Together at last. Jeremy Corbyn and Theresa May are to meet, a deux, this afternoon to find a compromise on the withdrawal agreement. Hugely risky for both leaders. Last Wednesday, May called Corbyn ‘the biggest threat to our standing in the world.’ This week she wants him to help her write an international treaty. At PMQs, the Brexit lovebirds prepared for their tryst with a little ritualistic biting and pecking. The intention was to exhibit strength rather than to injure or kill.
Corbyn blamed the Tories for impoverishing millions of citizens, and he praised ‘the last Labour government’ for introducing SureStart and ‘halving child poverty’.
May shot back: ‘I didn’t know he was such a fan of the last Labour government.’
Both wanted their negotiating positions kept secret. But the House wouldn’t stand for it. Owen Smith itemised Labour’s demands: customs union, single market, people’s vote.
And if she signs up to all three, he said, she can toddle off into the sunset.
Stewart Hosie, of the SNP, exposed the murky core of the Lab-Con pact. He called it a booby-trap arranged by the PM to make Corbyn ‘co-owner of her Brexit failure.’
And he flipped the bargain on its head. ‘Had she been opposition leader, would she have been foolish enough to accept?’
‘Probably’, muttered many Tories.
Ian Blackford was furious that the summit will convene without him. The SNP has published ‘document after document’, he told us, on the subject of compromise. One of these exciting papers has even found its way to Brussels. ‘We know Michel Barnier has read it. He said it’s an interesting document.’ Everyone laughed, except Blackford, who resorted to his habitual illogicalities.
‘Scotland voted to Remain,’ he blustered, (inaccurately, since ‘Scotland’ didn’t appear on the ballot paper). ‘We will not simply be dragged out against our will.’ Luckily he wasn’t asked how that pledge might be enacted since it would involve overturning the Scottish referendum and the Brexit vote as well. Curious lot the SNP. They spurn the obligations of Westminster and long for the yoke of Brussels. They’re like a team of escapologists who tunnel out of an open prison and into a concentration camp.

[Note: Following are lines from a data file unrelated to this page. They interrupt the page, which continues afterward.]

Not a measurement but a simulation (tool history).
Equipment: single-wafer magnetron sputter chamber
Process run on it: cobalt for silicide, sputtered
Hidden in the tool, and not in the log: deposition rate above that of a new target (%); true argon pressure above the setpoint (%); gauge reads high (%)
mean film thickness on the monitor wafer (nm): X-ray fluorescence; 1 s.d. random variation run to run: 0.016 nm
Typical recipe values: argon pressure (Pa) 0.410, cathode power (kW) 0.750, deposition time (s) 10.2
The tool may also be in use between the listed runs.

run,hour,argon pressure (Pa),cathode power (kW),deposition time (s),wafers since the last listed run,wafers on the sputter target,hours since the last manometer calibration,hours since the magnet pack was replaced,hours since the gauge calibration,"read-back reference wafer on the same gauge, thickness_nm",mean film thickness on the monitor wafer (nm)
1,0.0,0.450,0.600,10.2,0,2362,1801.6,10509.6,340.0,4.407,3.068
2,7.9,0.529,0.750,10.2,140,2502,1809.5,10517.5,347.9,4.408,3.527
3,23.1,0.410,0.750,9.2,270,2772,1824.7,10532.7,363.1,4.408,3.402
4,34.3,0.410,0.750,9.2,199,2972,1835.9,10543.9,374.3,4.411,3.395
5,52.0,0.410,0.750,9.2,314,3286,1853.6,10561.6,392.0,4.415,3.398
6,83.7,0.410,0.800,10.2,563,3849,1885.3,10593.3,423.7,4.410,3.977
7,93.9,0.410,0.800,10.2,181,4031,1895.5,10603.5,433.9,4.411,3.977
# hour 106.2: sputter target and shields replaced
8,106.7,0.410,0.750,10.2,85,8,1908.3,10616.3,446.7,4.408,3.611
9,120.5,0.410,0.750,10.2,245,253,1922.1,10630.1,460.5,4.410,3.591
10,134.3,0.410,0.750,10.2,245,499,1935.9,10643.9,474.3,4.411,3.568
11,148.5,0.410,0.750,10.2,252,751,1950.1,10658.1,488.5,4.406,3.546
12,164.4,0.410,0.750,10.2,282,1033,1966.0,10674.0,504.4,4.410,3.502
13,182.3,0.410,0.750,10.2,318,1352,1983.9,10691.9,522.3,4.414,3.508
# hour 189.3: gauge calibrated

Tory anger at the PM’s volte-face was expressed in curiously muted tones. Caroline Johnson noted in passing that she had supported May’s deal because it minimised the dangers to our economy. But she asked the PM to make the following risk-analysis:
‘No deal versus letting down the country and ushering in a Marxist anti-Semitic government’.
Julian Lewis, weary with incredulity, asked why no deal had been abandoned:
‘She is approaching Labour MPs to block a WTO Brexit when most Conservative MPs want us to leave the EU with a clean break in nine days time.’
The PM answered as if it were standard practice to nick opposition policies in a crisis. She admitted that the phrase ‘no deal is better than a bad deal’ had fallen from her lips in the past, but:
‘This is a good deal,’ she trilled. She means ‘good’ as in ‘good thrashing’.
Students of political insanity are watching today’s developments with interest. The PM seems to expect Corbyn to emerge from their powwow with a historic statement in his hands:
‘I, Jeremy Corbyn, acting on behalf of the Labour movement, have betrayed every Leave voter in the country and saved the Tories from civil war.’